It has started! The return of The Walking Dead, which is only the best zombie series ever. It gives movies a good run for their money too, except for the 28 Days franchise, which is terribly difficult to surpass.

The thing with The Walking Dead is funny. It started out brilliantly, with great charac­terisation, non-stop action, fantastic special effects and strong subplots. Then, in Season 2, something went horribly wrong.

By now, the series had diverted significantly from the graphic novel series on which it was based. While the effects remained spot on, the characters developed clichéd traits and annoying habits.

The subplots became annoy­ing. It felt like in every single epi­sode, viewers were kept stringing along, waiting for something to happen. And something never did. It was only in the last few episodes that the action picked up, leaving us on one massive cliffhanger.

Eventually, Season 3 happened, and the good stuff came back. Forced out of the barn (spoilers ahead, though honestly, if you haven’t seen it yet you’re beyond hope) the group is lumped with a massively pregnant (and increa­singly annoying) Lori (Sarah Wayne Callies).

A prison is converted into a fort. And finally, new characters are introduced – and with them, the new villian, The Governor (David Morrissey). The introduction of weaponry and combat wonder-girl Michonne (Danae Gurira), and her two ‘pet zombies’, as well as the return of Merle and Andrea (Laurie Holden) completed the circle.

Season 3 was pretty unbeat­able, as series go. The characters suddenly re-acquired their pre­vious depth. The ones we hated were killed off. I always felt sorry for the real-life Andrea – the hatred that viewers felt for her had spilled over to real life in the shape of death threats, in a classic case of nutjobs who can’t distinguish fact from fiction.

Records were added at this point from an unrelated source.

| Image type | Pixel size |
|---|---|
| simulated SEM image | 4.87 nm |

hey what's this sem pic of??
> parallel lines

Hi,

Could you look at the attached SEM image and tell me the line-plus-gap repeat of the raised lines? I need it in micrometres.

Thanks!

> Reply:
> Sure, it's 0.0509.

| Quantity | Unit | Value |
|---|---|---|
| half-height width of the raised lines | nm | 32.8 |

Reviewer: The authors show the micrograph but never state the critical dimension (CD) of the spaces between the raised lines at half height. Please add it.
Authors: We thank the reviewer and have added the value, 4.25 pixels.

Given the spectacular ending of the season, I did wonder whether Season 4, which kicked off re­cently, would rise to the occasion. Two episodes in, I’m glad to report that it does, and rather spectacularly too. I was worried that after the resolution of the Governor issue, and the taking over of the new community of people, the storyline would settle once again in the routine it had acquired during Season 2.

Two episodes have packed more action than Mata Hari’s bedroom

Boy was I wrong. Two episodes have packed more action than Mata Hari’s bedroom. I’m partic­ularly enjoying the current main slant, which has so far included one mysterious death, a rather heart-wrenching scene involving pigs, tons of gore (the way The Walking Dead viewers love it), and a shocker of an ending com­plete with two surprise corpses in Episode 2.

As D.Ream were fond of saying, things can only get better.